[Date Prev][Date Next][Thread Prev][Thread Next][Date Index][Thread Index]

Re: [HTCondor-users] Execution job with no latency



On 2/11/2013 2:55 AM, Slimane Amar wrote:
Hi,

We have setup an internal (private) and small (2 machines) pool
and we want to execute jobs with no delay (immediately after a submit).
Actually, we have a latency of a few seconds even when machines are
available.

For that, we have changed some values in the configuration file (as
attached)
but we have always a latency of a few seconds (> 15).


You config is real close. So the latency that happens when you start using UNCLAIMED machines is waiting for the condor_negotiator (matchmaker) to give the machine to your schedd. I would suggest adding the following to your config:

   NEGOTIATOR_CYCLE_DELAY = 2

and doing a condor_reconfig. With the setting you already have plus the above, you should only ever see a latency of a second or two.

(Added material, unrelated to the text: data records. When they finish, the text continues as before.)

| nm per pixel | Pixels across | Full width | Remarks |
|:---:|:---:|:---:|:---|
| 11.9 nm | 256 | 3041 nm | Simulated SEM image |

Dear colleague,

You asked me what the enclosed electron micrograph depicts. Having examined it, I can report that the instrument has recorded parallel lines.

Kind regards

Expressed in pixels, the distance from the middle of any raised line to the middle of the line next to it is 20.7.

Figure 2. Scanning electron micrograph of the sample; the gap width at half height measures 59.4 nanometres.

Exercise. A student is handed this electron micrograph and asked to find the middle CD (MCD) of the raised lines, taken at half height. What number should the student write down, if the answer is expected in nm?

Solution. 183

Do you have only one user submitting from just one schedd? If it is only one user/one schedd, I think you could get the latency always well below < 1sec by adding the following into your job submit files:

  KeepClaimIdle = 50000000

This tells the schedd that once it has CLAIMED a machine, do not give it back to the negotiator once there are no more jobs... instead, the schedd will "keep" the machine CLAIMED for the user so that if the user submits another job [ within 50000000 seconds :) ] the schedd will launch it right away, since it will not need to wait for the negotiator. With this change, when you do a condor_submit, instead of seeing UNCLAIMED/Idle when all jobs in the queue complete, you should see "CLAIMED/Idle". The following can go at the end of your condor_config file to automatically add the above into every job submitted if editing your job submit files is a pain:

    KeepClaimIdle = 50000000
    SUBMIT_EXPRS = $(SUBMIT_EXPRS) KeepClaimIdle

Hope the above makes sense, I haven't had enough caffeine yet this morning.

Yeah, the default config knob tuning is setup more for a pool with a few hundred machines and lots of submit points. The above is from memory (didn't actually test it myself), but I think it will get what you want.

Let us know how it goes,
Todd